括号中的字母或数字的正则表达式

Question

I am using Java to process text using regular expressions. I am using the following regular expression

^[\\([0-9a-zA-Z]+\\)\\s]+

to match one or more letters or numbers in parentheses one or more times. For instance, I like to match (aaa) (bb) (11) (AA) (iv) or (111) (aaaa) (i) (V)

I tested this regular expression on http://java-regex-tester.appspot.com/ and it is working. But when I use it in my code, the code does not compile. Here is my code:

    import java.util.regex.Matcher;
    import java.util.regex.Pattern;
    public class Tester {

        public static void main(String[] args) {

            Pattern pattern = Pattern.compile("^[\([0-9a-zA-Z]+\)\s]+");

            String[] words = pattern.split("(a) (1) (c) (xii) (A) (12) (ii)");

            String w = pattern.

            for(String s:words){

                System.out.println(s);

            }
    }
}

I tried to use \\ instead of \\ but the regex gave different results than what I expected (it matches only one group like (aaa) not multiple groups like (aaa) (111) (ii).

Two questions:

1. How can I fix this regex and be able to match multiple groups?
2. How can I get the individual matches separately (like (aaa) alone and then (111) and so on). I tried pattern.split but did not work for me.

Answer 1

Firstly, you want to escape any backslashes in the quotation marks with another backslash. The Regex will treat it as a single backslash. (Eg call a word character \\w in quotation marks, etc.)

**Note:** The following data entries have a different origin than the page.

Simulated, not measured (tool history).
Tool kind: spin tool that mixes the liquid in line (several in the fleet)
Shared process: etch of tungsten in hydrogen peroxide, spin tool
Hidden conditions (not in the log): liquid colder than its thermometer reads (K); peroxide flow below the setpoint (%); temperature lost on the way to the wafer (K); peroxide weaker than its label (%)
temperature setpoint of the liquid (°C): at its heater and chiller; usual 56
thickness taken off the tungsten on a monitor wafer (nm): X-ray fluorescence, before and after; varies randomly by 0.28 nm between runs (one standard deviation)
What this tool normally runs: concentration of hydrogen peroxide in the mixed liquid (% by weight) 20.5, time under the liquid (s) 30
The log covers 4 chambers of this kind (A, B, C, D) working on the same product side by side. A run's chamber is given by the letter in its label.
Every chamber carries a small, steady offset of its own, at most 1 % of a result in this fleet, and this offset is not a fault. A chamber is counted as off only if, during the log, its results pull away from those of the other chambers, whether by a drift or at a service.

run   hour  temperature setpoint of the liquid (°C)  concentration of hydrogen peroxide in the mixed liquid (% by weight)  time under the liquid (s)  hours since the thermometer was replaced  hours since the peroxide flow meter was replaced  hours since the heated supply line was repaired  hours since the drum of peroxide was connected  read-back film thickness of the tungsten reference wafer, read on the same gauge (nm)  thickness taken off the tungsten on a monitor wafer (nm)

Secondly, you got to finish the line that reads:

String w = pattern.

That line explains why it doesn't compile.

Answer 2

Here is my final solution to match the individual groups of letters/numbers in brackets that appear at the beginning of a line and ignore the rest

import java.util.ArrayList;
import java.util.regex.Matcher;
import java.util.regex.Pattern;

public class Tester {
    static ArrayList<String> listOfEnums;
    public static void main(String[] args) {
        listOfEnums = new ArrayList<String>();
        Pattern pattern = Pattern.compile("^\\([0-9a-zA-Z^]+\\)");
        String p = "(a) (1) (c) (xii) (A) (12) (ii) and the good news (1)";
        Matcher matcher = pattern.matcher(p);
        boolean isMatch = matcher.find();
        int index = 0;
        //once you find a match, remove it and store it in the arrayList. 
        while (isMatch) {
          String s = matcher.group();
          System.out.println(s);
          //Store it in an array
          listOfEnums.add(s);
          //Remove it from the beginning of the string.
          p = p.substring(listOfEnums.get(index).length(), p.length()).trim();
          matcher = pattern.matcher(p);
          isMatch = matcher.find();
          index++;
        }
    }
}

Answer 3

1) Your regex is incorrect. You want to match individual groups of letters / numbers in brackets, and the current regex will match only a single string of one or more such groups. Ie it will match

(abc) (def) (123)

as a single group rather than three separate groups.

A better regex that would match only up to the closing bracket would be

\([0-9a-zA-Z^\)]+\)

2) Java requires you to escape all backslashes with another backslash

3) The split() method will not do what you want. It will find all matches in your string then throw them away and return an array of what is left over. You want to use matcher() instead

Pattern pattern = Pattern.compile("\\([0-9a-zA-Z^\\)]+\\)");
Matcher matcher = pattern.matcher("(a) (1) (c) (xii) (A) (12) (ii)");

while (matcher.find()) {
  System.out.println(matcher.group());
}